Recently on a road trip to Newfoundland, and a visit to Sable Island in Novia Scotia, I ran into a handful of tricky photography situations. Like you, I’m typically pretty well prepared. I know my gear and I have a good idea of how I want my final images to look. In some of these cases though, I was a little out of my depth. Have you ever felt that way? You thought you knew what you were doing but then when you were actually doing it, things didn’t go as planned?
I’m going to tell you a little bit about four situations, my goals, my gear choices, and my oh-no-this-isn’t-going-the-way-I-thought-it-would moments. Then I’ll own up, show you some images and tell you if think I made the right choices or not. Of course, then I want YOU to share what you would have done in these same situations.

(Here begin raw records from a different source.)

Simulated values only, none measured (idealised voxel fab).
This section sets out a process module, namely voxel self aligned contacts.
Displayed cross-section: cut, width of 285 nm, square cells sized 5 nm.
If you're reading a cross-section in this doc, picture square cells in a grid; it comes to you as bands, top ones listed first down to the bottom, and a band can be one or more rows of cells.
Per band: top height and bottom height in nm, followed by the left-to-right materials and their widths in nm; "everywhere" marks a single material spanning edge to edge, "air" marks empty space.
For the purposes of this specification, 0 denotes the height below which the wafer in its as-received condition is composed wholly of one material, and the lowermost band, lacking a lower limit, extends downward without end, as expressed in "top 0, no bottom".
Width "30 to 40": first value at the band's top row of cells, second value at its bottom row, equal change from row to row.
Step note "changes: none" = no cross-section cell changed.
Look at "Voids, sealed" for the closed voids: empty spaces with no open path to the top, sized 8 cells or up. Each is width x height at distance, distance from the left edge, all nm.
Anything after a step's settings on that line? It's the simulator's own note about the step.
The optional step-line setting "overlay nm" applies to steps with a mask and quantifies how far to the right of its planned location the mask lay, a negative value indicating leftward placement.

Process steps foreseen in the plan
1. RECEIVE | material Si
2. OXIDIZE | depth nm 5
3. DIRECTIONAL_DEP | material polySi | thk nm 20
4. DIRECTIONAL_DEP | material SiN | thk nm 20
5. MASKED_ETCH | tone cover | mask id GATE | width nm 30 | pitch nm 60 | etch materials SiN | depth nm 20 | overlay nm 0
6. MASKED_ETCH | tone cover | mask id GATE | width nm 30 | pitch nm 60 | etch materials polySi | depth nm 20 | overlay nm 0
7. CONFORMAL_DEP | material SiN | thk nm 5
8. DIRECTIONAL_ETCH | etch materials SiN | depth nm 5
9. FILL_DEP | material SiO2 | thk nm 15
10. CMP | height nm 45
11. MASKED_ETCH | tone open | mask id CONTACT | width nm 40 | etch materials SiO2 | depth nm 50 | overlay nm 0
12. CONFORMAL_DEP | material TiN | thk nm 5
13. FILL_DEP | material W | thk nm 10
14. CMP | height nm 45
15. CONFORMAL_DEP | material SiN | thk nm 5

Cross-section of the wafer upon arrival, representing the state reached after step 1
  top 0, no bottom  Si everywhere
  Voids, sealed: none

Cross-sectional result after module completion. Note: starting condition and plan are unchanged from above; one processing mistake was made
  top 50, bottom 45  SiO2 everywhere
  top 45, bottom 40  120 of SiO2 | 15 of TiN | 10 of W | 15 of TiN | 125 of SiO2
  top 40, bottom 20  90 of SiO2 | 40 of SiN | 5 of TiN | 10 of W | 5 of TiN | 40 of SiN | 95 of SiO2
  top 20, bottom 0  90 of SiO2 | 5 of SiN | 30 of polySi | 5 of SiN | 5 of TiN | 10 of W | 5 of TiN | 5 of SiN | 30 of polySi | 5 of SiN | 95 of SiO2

This was my gear list for the trip:
- Canon 5D Mark III (full frame)
- Canon 7D Mark II (crop sensor)
- 70-200mm L f/2.8 lens II
- 100-400mm L f/4.5-5.6 lens Mark II
- Canon 1.4x Teleconverter Mark III
- Canon 24-105mm L f/4 Mark I lens
- Polarizing filter
Situation #1 – Overcast day and a boat
On my first full day in Newfoundland, I scheduled a boat tour out of Bay Bulls to photograph Atlantic Puffins in the Witless Bay Ecological Reserve, with a sidecar of Humpback and Minke whales as we ferried to and from the reserve. The boat was about 50 feet long and 22 feet wide, making it relatively stable for photography though with about 100 people on board, it was a bit crowded.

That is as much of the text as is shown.